Growing debt needs to be addressed

Talk among the politicians in Washington often seems to focus on why the government needs to spend more. If the justification is not national security, it probably will be health care.

There seems to be precious little thought given to a serious, growing threat to both our welfare and security. It is the national debt, which will top $20 trillion within a few weeks.

Let us hope the news last week has an effect on the politicians’ priorities.

It came from the White House Office of Management and Budget, which reported the federal budget deficit this year is expected to reach $702 billion. That is $99 billion more than was forecast just two months ago.

Under current policies, the deficit during the next fiscal year is supposed to be less, at $589 billion. After years of annual deficits topping $1 trillion under former President Barack Obama, that may sound manageable.

But nearly $600 billion is a lot of money.

The projected deficit for this year alone amounts to about $4,900 for every taxpayer in the country. The full national debt comes to about $166,000 per taxpayer.

Notice we did not use numbers for the population as a whole. There is a reason for that: People who do not pay taxes have much less at stake when the government spends money it does not have.

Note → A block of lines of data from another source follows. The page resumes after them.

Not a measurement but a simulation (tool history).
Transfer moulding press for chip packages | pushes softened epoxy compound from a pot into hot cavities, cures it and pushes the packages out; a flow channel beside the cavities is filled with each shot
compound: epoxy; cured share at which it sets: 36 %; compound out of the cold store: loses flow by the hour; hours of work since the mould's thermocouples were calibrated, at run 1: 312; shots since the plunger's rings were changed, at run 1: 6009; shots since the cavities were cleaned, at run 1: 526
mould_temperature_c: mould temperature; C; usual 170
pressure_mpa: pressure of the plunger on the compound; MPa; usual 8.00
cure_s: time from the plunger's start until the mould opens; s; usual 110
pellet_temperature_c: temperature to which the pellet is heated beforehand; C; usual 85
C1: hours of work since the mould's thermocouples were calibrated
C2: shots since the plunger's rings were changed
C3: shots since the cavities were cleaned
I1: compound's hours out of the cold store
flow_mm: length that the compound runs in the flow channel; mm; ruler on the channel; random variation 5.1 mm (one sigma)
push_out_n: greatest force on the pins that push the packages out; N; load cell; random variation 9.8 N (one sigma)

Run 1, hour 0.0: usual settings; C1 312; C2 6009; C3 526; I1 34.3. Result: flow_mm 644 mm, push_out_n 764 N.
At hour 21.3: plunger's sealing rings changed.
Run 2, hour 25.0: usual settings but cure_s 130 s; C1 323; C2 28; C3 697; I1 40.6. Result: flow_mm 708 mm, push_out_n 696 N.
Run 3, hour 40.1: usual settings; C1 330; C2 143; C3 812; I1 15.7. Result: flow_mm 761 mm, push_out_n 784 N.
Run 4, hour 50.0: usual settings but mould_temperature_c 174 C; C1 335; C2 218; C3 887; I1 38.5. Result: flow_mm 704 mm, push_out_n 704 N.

It is unfair to blame apathy about the debt on all members of Congress. Some do consider deficits to be a serious challenge that requires attention.

But they seem to be outnumbered by those eager to put as many entitlements in place as possible and others who do not understand massive defense spending is unsustainable, too.

The debt affects us in many ways — all of them detrimental.

Unless getting government spending under control becomes a priority, rather than an afterthought, in Washington, the damage will continue to grow.